There are many styles of travel writing, from the journalistic to the literary, to memoir, which can be both serious and humorous. Journalistic approaches to travel writing might explore a place’s history, politics, people, and culture in a measured and well-researched way, providing the reader with a realistic and well-informed account of what the place is like. More literary approaches to travel writing tend to be more personal, reflecting on the author’s personal response to a particular place or journey, which might be presented as a daily journal or a more expansive narrative.
Types of travel writing
Travel writing is a fertile form of non-fiction, which intersects with other subjects, like nature, history, adventure, memoir, and food. While one travel book might paint a famous, familiar city in a new light, another might describe a treacherous journey through a little-known and isolated mountainscape, while another might delight you with sensory descriptions of a country’s delicacies, and another might entertain you with witty observations about a place or regale anecdotes of a holiday gone horribly wrong.
Travel writing can take readers from the hostile shores of Scotland, to the bustling streets of Mexico City, to the wild Australian outback, all focusing on different things — the natural landscape, the writer’s emotional response to the place, the unique food and fauna, or the local people.

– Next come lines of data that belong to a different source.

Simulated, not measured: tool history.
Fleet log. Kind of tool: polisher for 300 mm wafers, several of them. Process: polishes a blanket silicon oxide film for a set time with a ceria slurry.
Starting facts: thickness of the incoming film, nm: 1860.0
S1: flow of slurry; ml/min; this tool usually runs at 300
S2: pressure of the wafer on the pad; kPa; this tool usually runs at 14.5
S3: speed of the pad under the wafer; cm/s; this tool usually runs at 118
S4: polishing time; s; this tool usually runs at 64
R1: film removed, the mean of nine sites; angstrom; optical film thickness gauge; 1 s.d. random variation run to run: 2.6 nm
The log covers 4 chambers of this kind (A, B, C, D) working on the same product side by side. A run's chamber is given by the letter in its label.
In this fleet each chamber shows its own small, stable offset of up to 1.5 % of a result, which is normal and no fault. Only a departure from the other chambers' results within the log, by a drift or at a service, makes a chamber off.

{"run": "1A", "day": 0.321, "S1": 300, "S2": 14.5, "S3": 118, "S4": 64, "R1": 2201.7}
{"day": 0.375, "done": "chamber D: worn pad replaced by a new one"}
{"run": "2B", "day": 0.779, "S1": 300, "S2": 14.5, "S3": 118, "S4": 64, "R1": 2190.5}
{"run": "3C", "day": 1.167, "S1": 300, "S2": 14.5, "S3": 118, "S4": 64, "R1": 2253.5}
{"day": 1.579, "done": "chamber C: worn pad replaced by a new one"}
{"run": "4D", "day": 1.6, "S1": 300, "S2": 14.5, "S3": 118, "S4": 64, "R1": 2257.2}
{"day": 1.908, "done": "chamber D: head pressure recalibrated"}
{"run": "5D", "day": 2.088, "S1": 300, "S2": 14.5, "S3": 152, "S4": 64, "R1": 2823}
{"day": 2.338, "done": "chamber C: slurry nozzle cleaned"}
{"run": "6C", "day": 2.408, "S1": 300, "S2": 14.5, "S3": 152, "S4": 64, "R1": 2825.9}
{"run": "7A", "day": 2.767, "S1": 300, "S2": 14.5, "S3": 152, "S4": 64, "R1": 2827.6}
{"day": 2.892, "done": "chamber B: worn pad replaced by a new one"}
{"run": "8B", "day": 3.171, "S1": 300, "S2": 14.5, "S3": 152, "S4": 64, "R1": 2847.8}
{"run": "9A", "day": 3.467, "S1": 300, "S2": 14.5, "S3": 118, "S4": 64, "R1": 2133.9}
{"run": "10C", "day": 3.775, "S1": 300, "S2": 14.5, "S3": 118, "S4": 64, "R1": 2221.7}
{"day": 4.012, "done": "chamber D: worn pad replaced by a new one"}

As travel writing is so broad, readers usually come to it for different reasons. They might be interested in deepening their understanding of a specific country’s culture, they might want to learn more about a cuisine, they might want to immerse themselves in the colours, smells and noises of a far-flung city or wild landscape, and they might want to be entertained as well as informed.
What travel writing includes
It’s important that travel writing shows, not tells. Readers want to be immersed in a place, feeling as if they are there with the narrator, and in order to do that, an author must make sure that their writing is rich with description, using vivid language to tell compelling stories and paint colourful scenes.
Travel writing should speak to the senses – drawing out beautiful, surprising and entertaining descriptions of sight, smell, taste, sounds, and touch. Travel writing often combines different types of descriptions, from amusing anecdotes, to historical details, to flashbacks from the author’s own memories, to close-ups of minute details, to long shots of impressive vistas and scenes.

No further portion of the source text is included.